Key conclusions from the paper

The ITRPV is a globally recognised annual report that takes a snapshot of the current PV industry landscape, and projects future trends.

“Data is collected annually from stakeholders across the solar PV supply chain to assess the current state of play in the industry and make some projections about what is going to happen in future,” Dr Vicari Stefani said.

“For our research paper, which was written in partnership with researchers from UNSW and the University of Oxford, we analysed ITRPV reports from 2012 to 2023, compiling their projections and comparing those with the actual estimated market figures.”
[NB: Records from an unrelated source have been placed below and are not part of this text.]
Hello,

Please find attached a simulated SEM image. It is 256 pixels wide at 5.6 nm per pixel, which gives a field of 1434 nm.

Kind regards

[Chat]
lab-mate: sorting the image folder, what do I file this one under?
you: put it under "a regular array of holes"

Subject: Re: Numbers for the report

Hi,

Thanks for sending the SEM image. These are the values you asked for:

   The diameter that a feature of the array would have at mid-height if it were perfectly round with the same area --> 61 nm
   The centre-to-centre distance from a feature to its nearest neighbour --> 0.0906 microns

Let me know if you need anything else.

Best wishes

The analysis highlights some significant discrepancies between the historically projected market shares and the market shares that were eventually realised. Those discrepancies come in two forms. In some cases, the market share of a technology increased much more rapidly than expected.

This was the case with the adoption of the PERC solar cell design, due to the development of a thin passivation layer (a layer of material to reduce electrical recombination) that was rapidly translated from research and development to production, as well as the improvement and availability of PERC manufacturing tools. The ITRPV reports issued between 2013 and 2020 estimated that the market share of PERC would be limited to approximately 40–70 per cent.

In reality, the PERC market share increased from 35 per cent to more than 80 per cent between 2018 and 2021. In other cases, technologies that were projected to rapidly gain market share never took off. This is what happened with SHJ solar cell design and n-type silicon wafers. In both those examples, the analysis suggests that the lack of observed market gain was related to sustained success of PERC.

The analysis concludes that these discrepancies – in particular the potential for rapid transitions – reveal that business-as-usual evolution does not always apply in the photovoltaic industry, and that projections for future development must be approached with caution.

The paper’s co-author and postdoctoral research fellow at the University of Oxford, Dr Matthew Wright, said, “Not only is it possible for the roadmaps to be inaccurate, but we show that the causes underpinning these inaccuracies can vary widely, which makes the industry trends difficult to project.”

What might happen next in the fast-moving PV industry?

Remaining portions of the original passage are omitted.